A Thursday letter from the congressional committee investigating the Jan. 6, 2021, Capitol insurrection shed new light on the frenzied scene at the White House as supporters of then-President Donald Trump stormed the Capitol.
In particular, the committee revealed that its investigation shows a roughly two-hour period in which White House staff, including Ivanka Trump, pleaded with the president to tell his supporters to go home, but could not get him to do so.
In fact, the letter — which was sent to Ivanka Trump and invites her to speak with the committee — states that “certain White House staff believed that a live, unscripted press appearance by the President in the midst of the Capitol Hill violence could have made the situation worse.”
Ivanka Trump was central, according to testimony by several Trump officials before the committee, to the effort to get her father to stop his supporters from rampaging through the Capitol. The ensuing riot delayed the certification of the 2020 election from moving ahead.
“Did you think that she [Ivanka Trump] could help get him [President Trump] to a place where he would make a statement to try to stop this?” committee staff asked Gen. Keith Kellogg, who was national security adviser to the vice president but was also close to Trump and with him on Jan. 6 at the White House.
“Yes,” Kellogg replied.
The committee asked Kellogg if Trump had rejected pleas from top staffers to try and stop the assault, including Kellogg, White House chief of staff Mark Meadows and press secretary Kayleigh McEnany — and whether these staffers then concluded that “he might say yes to his daughter.”

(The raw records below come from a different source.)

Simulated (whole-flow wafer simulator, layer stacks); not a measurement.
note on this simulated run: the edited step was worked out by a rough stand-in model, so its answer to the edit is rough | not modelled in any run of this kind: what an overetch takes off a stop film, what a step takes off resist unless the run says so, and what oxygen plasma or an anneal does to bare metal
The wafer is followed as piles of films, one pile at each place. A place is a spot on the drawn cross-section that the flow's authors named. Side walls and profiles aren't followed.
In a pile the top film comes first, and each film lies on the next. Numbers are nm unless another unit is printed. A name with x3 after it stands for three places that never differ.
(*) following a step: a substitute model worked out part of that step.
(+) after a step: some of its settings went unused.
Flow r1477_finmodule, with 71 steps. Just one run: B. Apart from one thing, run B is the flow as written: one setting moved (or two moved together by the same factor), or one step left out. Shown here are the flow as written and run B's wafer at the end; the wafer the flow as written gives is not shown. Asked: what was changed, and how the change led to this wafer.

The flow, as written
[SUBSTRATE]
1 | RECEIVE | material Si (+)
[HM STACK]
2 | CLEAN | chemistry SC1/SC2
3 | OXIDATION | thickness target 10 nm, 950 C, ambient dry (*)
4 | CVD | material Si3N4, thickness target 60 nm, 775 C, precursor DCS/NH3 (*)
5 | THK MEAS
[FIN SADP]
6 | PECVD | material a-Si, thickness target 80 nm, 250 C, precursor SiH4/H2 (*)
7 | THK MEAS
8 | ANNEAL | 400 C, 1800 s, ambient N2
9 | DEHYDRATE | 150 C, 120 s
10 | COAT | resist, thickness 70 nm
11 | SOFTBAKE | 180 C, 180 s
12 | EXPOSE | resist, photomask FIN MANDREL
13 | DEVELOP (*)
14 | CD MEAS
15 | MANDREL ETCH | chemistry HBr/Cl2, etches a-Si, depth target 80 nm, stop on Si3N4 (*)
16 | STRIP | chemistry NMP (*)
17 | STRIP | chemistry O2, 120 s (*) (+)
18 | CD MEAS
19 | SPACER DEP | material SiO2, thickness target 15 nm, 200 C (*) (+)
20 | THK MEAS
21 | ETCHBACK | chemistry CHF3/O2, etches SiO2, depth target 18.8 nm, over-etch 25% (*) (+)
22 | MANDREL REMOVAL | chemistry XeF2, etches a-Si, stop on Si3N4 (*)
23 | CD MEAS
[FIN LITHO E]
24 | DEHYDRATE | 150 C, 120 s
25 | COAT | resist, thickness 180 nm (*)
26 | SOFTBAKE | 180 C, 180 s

“Exactly right,” Kellogg responded.
Kellogg said that Ivanka Trump made multiple trips to the Oval Office to reason with her father. This took place as many others were frantically trying to get the president to stop the mayhem, which came after he called on his supporters to march on the Capitol.
“Is someone getting to [Trump]? He has to tell protesters to dissipate. Someone is going to get killed,” read one text from an unnamed person outside the White House to a White House staffer, according to documents obtained by the committee.
The White House staffer, also unnamed, responded: “I’ve been trying for the last 30 minutes. Literally stormed in outer oval to get him to put out the first one. It’s completely insane.”
The “first one” was an apparent reference to Trump’s first tweet in which he asked supporters to be peaceful, but did not ask them to leave the Capitol. “Please support our Capitol Police and Law Enforcement. They are truly on the side of our Country. Stay peaceful!" Trump tweeted at 2:38 p.m.
A former Trump White House official has already told CNN that Trump did not want to include the words “stay peaceful” in his 2:38 tweet.
Earlier, Trump had egged on the crowd with a tweet blasting Vice President Mike Pence for refusing to throw out the election results in an effort to reject a democratic election and hand the presidency back to Trump. “Mike Pence didn't have the courage to do what should have been done,” Trump tweeted at 2:24 p.m.
It wasn’t until 4:17 p.m. that Trump released a video in which he told his supporters to “go home,” even as he continued to falsely claim that the “election was stolen from us.”
And the letter sent Thursday to Ivanka Trump says that “the select Committee understands that multiple takes of the video were filmed but not utilized. Information in the Select committee’s possession suggests that the President failed in the initial clips to ask rioters to leave the Capitol.”
The committee said the unused videos are on file with the National Archives, and it is seeking access to them.
It adds up to a two-hour period in which Trump watched the riot on TV, refusing entreaties from his closest staff and his daughter to tell his supporters to go home. The committee has asked Ivanka Trump to testify voluntarily, and has declined so far to issue a subpoena compelling her testimony.
The committee also said it wants to talk to Ivanka Trump about whether her father ever took action to order National Guard or law enforcement personnel to the Capitol to stop the riot.
“The Committee has identified no evidence that President Trump issued any order, or took any other action, to deploy the guard that day. Nor does it appear that President Trump made any calls at all to the Department of Justice or any other law enforcement agency to request deployment of their personnel to the Capitol,” the letter stated.
The letter comes a day after the Supreme Court ruled 8-1 on Wednesday that the National Archives could turn over materials requested by the committee, rejecting a request by Trump’s lawyers to withhold the materials under executive privilege.
And on Thursday, the Fulton County district attorney in Georgia requested the formation of a special grand jury to aid her investigation into Trump’s efforts to overturn the election results in that state.
Meanwhile, New York Attorney General Letitia James released a report Tuesday alleging that Trump’s family business had engaged in “fraudulent or misleading” practices.
“We have uncovered significant evidence that suggests Donald J. Trump and the Trump Organization falsely and fraudulently valued multiple assets and misrepresented those values to financial institutions for economic benefit,” James said.
It’s not yet clear whether James, a Democrat, will file a civil lawsuit against Trump. She is not conducting a criminal investigation.